HCI · Human Investigation
The Distance Between Consciousness
Perception, validation, and inner life in the contemporary world
There are forms of life that unfold outwardly and forms of life that unfold inwardly.
The former is usually easy to perceive: it manifests itself in movement, action, visible interaction, and outward presence. The latter may unfold with the same intensity, but it is often expressed indirectly, fragmentarily, or in ways that are difficult to translate into contemporary codes of perception.
From this difference arise profoundly human questions:
What does it really mean to exist for another? How much of our experience needs to be perceived in order to feel valid? What happens when we try to measure different forms of existence using the same criteria? And why does the distance between consciousnesses simultaneously produce suffering and a need for connection?
This text explores a central idea: much of contemporary human suffering does not necessarily arise from interiority itself, but from how current perceptual conditions affect the relationship between consciousness, validation, language, and shared experience.
To exist and be perceived
Existence does not seem to be the central issue. The conflict lies in perception.
Being perceived functions as a variable relationship. It depends not only on existence, but also on multiple conditions: forms of expression, social codes, available attention, the perceptual speed of the environment, the capacity for externalization, and the emotional disposition of the observer.
Outer life has an obvious perceptual advantage: part of its existence coincides with its manifestation. It can be seen. It can be narrated. It can be shared quickly.
Inner life functions differently. It can unfold with tremendous intensity without immediately producing the same kind of visible evidence. Not because it is less real, but because it belongs to another dimension of human experience.
Thus, the important question is not “Does inner life really exist?” but rather “What happens when something exists without being immediately perceptible in a system that prioritizes rapid perception?”
This is where many contemporary forms of emptiness, disconnection, and invalidation arise.
But these experiences do not necessarily reveal an absence of inner reality. Often, they reveal a rupture between existence and shared perception.
The mistake of seeking equivalence
The human mind is constantly comparing. It seems to be a natural part of how we interpret reality. The problem arises when we try to establish equivalences between phenomena that belong to different planes.
External life is often validated through visibility, action, social recognition, observable interaction, immediate presence.
Inner life is organized more around consciousness, sensitivity, subjective elaboration, perception, phenomenological intensity, internal development.
When both dimensions are measured by the same perceptual criteria, the relationship breaks down. But this breakdown does not usually appear rationally as a conceptual warning. It appears emotionally.

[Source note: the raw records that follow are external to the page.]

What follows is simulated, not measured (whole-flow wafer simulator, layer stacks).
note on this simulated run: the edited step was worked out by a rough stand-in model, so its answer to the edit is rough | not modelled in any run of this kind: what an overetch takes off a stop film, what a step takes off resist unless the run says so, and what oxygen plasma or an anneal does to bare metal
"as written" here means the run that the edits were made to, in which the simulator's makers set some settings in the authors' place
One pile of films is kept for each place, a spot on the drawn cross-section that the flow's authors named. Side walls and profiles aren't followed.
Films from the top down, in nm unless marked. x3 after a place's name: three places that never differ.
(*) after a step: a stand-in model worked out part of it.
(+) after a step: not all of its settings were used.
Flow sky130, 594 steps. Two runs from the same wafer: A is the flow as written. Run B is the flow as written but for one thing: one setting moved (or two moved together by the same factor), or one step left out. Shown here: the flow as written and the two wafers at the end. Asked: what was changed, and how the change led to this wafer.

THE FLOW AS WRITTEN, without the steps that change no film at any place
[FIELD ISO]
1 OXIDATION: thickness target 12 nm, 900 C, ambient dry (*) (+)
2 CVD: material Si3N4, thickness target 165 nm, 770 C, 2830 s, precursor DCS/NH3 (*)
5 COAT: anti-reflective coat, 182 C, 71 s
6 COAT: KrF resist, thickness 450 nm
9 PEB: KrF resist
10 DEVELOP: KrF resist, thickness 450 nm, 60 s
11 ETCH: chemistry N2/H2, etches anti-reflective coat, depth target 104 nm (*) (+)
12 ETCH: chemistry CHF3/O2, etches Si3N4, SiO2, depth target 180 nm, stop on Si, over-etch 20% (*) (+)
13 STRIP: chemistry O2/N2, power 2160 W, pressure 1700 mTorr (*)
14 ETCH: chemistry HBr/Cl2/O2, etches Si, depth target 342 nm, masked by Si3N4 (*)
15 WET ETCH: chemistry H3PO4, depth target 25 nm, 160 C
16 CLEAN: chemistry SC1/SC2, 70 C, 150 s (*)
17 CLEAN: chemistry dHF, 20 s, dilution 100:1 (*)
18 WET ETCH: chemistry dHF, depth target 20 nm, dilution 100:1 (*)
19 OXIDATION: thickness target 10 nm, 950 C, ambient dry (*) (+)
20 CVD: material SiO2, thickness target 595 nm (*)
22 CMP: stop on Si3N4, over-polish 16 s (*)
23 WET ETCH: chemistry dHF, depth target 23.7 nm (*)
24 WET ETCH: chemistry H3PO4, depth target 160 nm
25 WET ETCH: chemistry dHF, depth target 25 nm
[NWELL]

The result can feel like: insufficiency, invisibility, anxiety, disconnection, unreality, existential numbness.
Many contemporary psychological categories can be partially understood as phenomena emerging from certain perceptual and relational configurations: validation dependency, overexposure, sense of nonexistence, emotional disconnection, difficulty constructing sustained meaning.
The important point is that these experiences should not automatically crystallize into permanent identities. They should not be answered with “This is who I am.” but rather with “This is what is happening under certain perceptual conditions.”
The difference is profound.
A fixed identity is paralyzing. Structural awareness enables understanding.
Different forms of truth
Inner life and outer life give rise to different forms of truth.
Outer truth is established through shared perception. It can be observed, circulated socially, and validated collectively.
Inner truth exists primarily within the consciousness of the person experiencing it. It does not require absolute consensus to be real from within.
And yet, both seek connection.
That is why human experience constantly develops mechanisms of translation: art, writing, language, connections, symbols, shared sensitivity, creation.
Every human expression functions, in part, as an attempt to bridge the gap between consciousnesses. But expressing does not mean completely transferring an experience. There is a structural difference between experiencing something, and representing it.
All externalization involves reduction. And yet, even a partial translation can produce real connection.
Perhaps one of the deepest forms of communication consists not only in speaking from our own language, but also in developing sufficient sensitivity to partially approach the perceptual language of the other.
That requires attention, time, openness, listening, and human conditions that are increasingly rare within today’s fast-paced systems.
The role of attention
Not every form of existence requires the same kind of attention to be perceived.
External life often imposes itself perceptually through movement, interaction, visible presence, immediate response.
Internal life is often expressed in nuances, silences, sensitivity, particular ways of perceiving, emotional rhythms, long processes of elaboration, or certain forms of human creation.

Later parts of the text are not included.